Highway 624 home to some of the worlds best fishing
It doesn’t take much effort to see what the primary occupation of the locals is when driving toward Hopedale. Signs advertising saltwater fishing charters hang out from waterside boat docks and piers like Spanish moss dripping from the Evangeline Oak.
Since Hopedale is only about a two-hour drive from my house, I have been on the hunt for some solid secrets that might help my son and I hook a few trout in the future.
Having made that ride to Hopedale recently, I thought I better write down some of the telephone numbers that were almost hitting me in the face so I could get some great fishing information in the future.
My timing was somewhat spectacular as I found several of the guides busily cleaning fish for their customers. A few didn’t mind at all that I invaded their dock with rapid-fire questions.
If I came across a dock that was barren because the fish had already been cleaned, I made a mental note to make a quick call within a few days. I didn’t want any stone left unturned, and I didn’t want any secret that could help me score some fish go undiscovered.
One thing I learned about most of the guides from Shell Beach to Hopedale is that they love to talk. They didn’t just talk about fishing. Some whom I knew already made sure to ask about how my momma was doing. Others provided lagniappe advice about wearing pants in this part of the world when they saw my bare legs and sandals.
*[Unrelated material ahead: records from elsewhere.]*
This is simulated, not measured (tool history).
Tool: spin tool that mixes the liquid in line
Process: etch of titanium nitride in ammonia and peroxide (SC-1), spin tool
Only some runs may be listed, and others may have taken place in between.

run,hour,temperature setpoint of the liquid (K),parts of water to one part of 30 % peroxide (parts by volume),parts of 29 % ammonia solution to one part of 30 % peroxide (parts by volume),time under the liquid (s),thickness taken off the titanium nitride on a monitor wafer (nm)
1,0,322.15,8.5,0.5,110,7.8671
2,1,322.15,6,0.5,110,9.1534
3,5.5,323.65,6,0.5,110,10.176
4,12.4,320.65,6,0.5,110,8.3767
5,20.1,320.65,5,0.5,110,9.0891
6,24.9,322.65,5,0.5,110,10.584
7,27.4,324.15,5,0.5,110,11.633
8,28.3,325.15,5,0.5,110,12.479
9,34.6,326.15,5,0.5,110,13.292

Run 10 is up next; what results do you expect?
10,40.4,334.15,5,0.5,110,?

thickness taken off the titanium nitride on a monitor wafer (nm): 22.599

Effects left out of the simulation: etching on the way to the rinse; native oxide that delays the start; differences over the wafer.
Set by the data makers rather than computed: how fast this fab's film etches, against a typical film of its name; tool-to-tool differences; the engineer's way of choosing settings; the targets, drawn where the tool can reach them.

One guide told me a story about how a fellow trying to get to Delacroix got turned around and wound up at the Breton Sound Marina.
“Is this the End of the World?” he asked.
“Nope,” the guide retorted. “It’s the beginning.”
A few guides tried hard to hold on to their secrets. I wasn’t deterred by their bullish ways, though. I might not have been a covert counter-terrorism operative when I was in the military, but I had ways of making them talk.
Actually, the Shell Beach and Hopedale area can be considered a beginning, or a launch pad, if you will, to what Specks author Todd Masson called, “some of the best speckled trout fishing in the entire world.”
What Masson didn’t mention in his book because it wasn’t titled Redfish was that is also offers some of the best redfish action in the entire world, too. With the opportunity to catch loads of trout and bull reds on any given day, it’s no wonder so many anglers are looking for any little tip they can get to help them do just that.
As Masson mentioned in Specks, anglers in this region of Southeast Louisiana have had to deal with a constant state of change beginning with the construction of the MRGO and followed by the completion of the diversion canal at Caernarvon.
It takes an angler who is constantly on the water to learn how to deal with the cyclic nature of the fishing in eastern St. Bernard Parish. They have put in the work to learn the secrets. I have put in the work to get them to talk. Now, you have to put in the work to turn their secrets into ice chests full of specks and reds.